Learning the ABCs of the VSO

It’s back-to-school time at UVic for classical music lovers

Mikki Reintjes has taught a music appreciation class for eight years based on the Victoria Symphony Orchestra’s performance schedule. The class has been full every year it has been offered.

Mikki Reintjes has taught a music appreciation class for eight years based on the Victoria Symphony Orchestra’s performance schedule. The class has been full every year it has been offered.

When she began teaching a course in music appreciation based around the Victoria Symphony Orchestra season, Mikki Reintjes wasn’t sure how much interest there would be.

Eight years later, as it was the first time it was offered, the University of Victoria continuing education class is full with 30 participants.

“It’s (for) people who are taking their first steps in classical music,” Reintjes says of the students, who range in age from 20-somethings to people in their 70s.

The eight-session course corresponds with selections from the VSO’s performances for the 2011-12 season. This year, students will learn about Gustav Mahler’s rarely performed “Das Lied von der Erde,” as well as Vivaldi’s “Four Seasons.”

“Not many will know that it is based on poems Vivaldi wrote,” Reintjes says of his recognizable four-part composition. “Each season has its own sonnet and the music depicts the words in each sonnet.”

Symphony musicians make guest appearances in the class, complete with instruments. “Lots of people have never seen these instruments up close,” Reintjes says.

Although the course covers only the classical music playlist, there are many other performances on the VSO’s schedule this fall and winter.

The six-part Beltone pop series features Hollywood composer Sean O’Loughlin leading Music of the Silver Screen, including themes from Gone With the Wind, Lord of the Rings and Jaws.

Another highlight of the season will be Beethoven’s “Symphony No. 9.”

“Some thought there was a curse in writing a Ninth Symphony,” VSO maestra Tania Miller wrote in a letter to subscribers, “others just didn’t know how to respond to such a masterpiece.”

There is also a four-performance holiday concert series and a three-part royal tea series; the latter consists of lighter matinée repertoires.

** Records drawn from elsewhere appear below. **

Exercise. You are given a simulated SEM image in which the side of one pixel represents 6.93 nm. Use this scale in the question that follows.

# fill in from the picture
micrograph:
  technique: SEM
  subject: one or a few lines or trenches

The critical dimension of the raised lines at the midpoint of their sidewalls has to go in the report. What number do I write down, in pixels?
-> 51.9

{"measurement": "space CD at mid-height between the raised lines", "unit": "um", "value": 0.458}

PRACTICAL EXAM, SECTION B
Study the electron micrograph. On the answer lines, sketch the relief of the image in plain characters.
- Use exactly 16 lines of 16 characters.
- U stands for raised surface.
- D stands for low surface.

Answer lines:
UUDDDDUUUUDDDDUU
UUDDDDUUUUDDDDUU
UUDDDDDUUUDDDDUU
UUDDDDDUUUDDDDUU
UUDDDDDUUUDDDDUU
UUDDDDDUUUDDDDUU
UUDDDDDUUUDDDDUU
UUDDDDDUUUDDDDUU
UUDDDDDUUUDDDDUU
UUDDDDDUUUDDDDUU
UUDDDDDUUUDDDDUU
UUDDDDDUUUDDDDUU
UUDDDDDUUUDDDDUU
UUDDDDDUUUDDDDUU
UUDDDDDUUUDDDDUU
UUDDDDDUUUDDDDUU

VSO executive director Mitchell Krieger says staying versatile is just one reason the symphony had 10 sold-out concerts last year and also how the orchestra has managed to stay in the black six of the last seven seasons.

“In a relatively small city such as ours, we have to appeal to a lot of different people,” Krieger says.

The 50 shows that the Victoria Symphony is scheduled to perform “give people who want to hear a certain kind of music the opportunity to do that, but provides enough interest so that some subscribe to many different series.”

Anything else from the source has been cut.